When Finn arrives at Delia’s preschool, she is dismayed to learn that her sister, who was supposed to be Delia’s Career Day guest, has been delayed and sent Nick Anthony in her place. During Nick’s presentation, the children are delighted, and many of the adult women in the room are thrilled as well, whispering and giggling to one another about the handsome detective. Nick’s new partner, Joey Balafonte, introduces himself to Finn, saying that Nick talks about her often. Nick finishes his talk, and he and Delia approach; Finn notices that Delia clearly worships Nick. When they have a moment alone, Nick asks Finn to go out to dinner with him; flustered by her physical reaction to his proximity, she agrees.
After Nick leaves, Finn immediately regrets her impulsive decision and decides that when he calls her, she will back out of their date. She sees a stranger talking to Delia and hurries over. The woman is holding up a phone; on it, Theresa, Steven’s ex, is saying that she doesn’t “care about some stupid Career Day” (69). The woman introduces herself as Aimee Reynolds. As Theresa’s best friend, she says, she used to spend a lot of time with Delia and Zach, and she misses them desperately.
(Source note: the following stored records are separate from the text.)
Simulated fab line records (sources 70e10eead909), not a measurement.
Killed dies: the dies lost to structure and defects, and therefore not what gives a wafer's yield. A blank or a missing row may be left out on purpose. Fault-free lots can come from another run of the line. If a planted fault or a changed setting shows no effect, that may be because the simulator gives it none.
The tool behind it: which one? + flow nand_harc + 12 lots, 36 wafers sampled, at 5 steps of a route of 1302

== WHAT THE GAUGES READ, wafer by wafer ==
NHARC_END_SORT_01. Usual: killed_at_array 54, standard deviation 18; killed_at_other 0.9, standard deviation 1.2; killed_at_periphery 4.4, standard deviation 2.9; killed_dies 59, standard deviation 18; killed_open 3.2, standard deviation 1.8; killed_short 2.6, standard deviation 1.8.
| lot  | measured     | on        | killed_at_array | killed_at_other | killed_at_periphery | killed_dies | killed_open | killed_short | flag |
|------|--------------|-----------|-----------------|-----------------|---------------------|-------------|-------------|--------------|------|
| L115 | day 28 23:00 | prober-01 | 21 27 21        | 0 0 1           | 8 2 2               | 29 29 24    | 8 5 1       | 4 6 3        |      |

Finn sends Delia to use the restroom. Once she is alone with Aimee, Finn tells her that neither she nor Theresa has any reason to be near Zach and Delia anymore. Aimee asks Finn not to let her anger at Theresa keep Aimee from seeing the children. Theresa is and always will be Aimee’s best friend, Aimee says, regardless of what she has done to Finn, but that does not mean that Aimee approves of everything Theresa does. Finn agrees that if Aimee will keep it a secret from Theresa, she can come over on Saturday to see the children.
Finn and Vero drop the children off at the mall’s childcare center and take Finn’s laptop to a tech center. They tell the young man working there about their concern about a forum post being traced back to Finn’s laptop or account. He says that he cannot answer their question with any authority and gives them a phone number, telling them to ask for someone named Cam. Cam helped him get some compromising photos back from a catfish, he tells them, so he can vouch for Cam’s expertise.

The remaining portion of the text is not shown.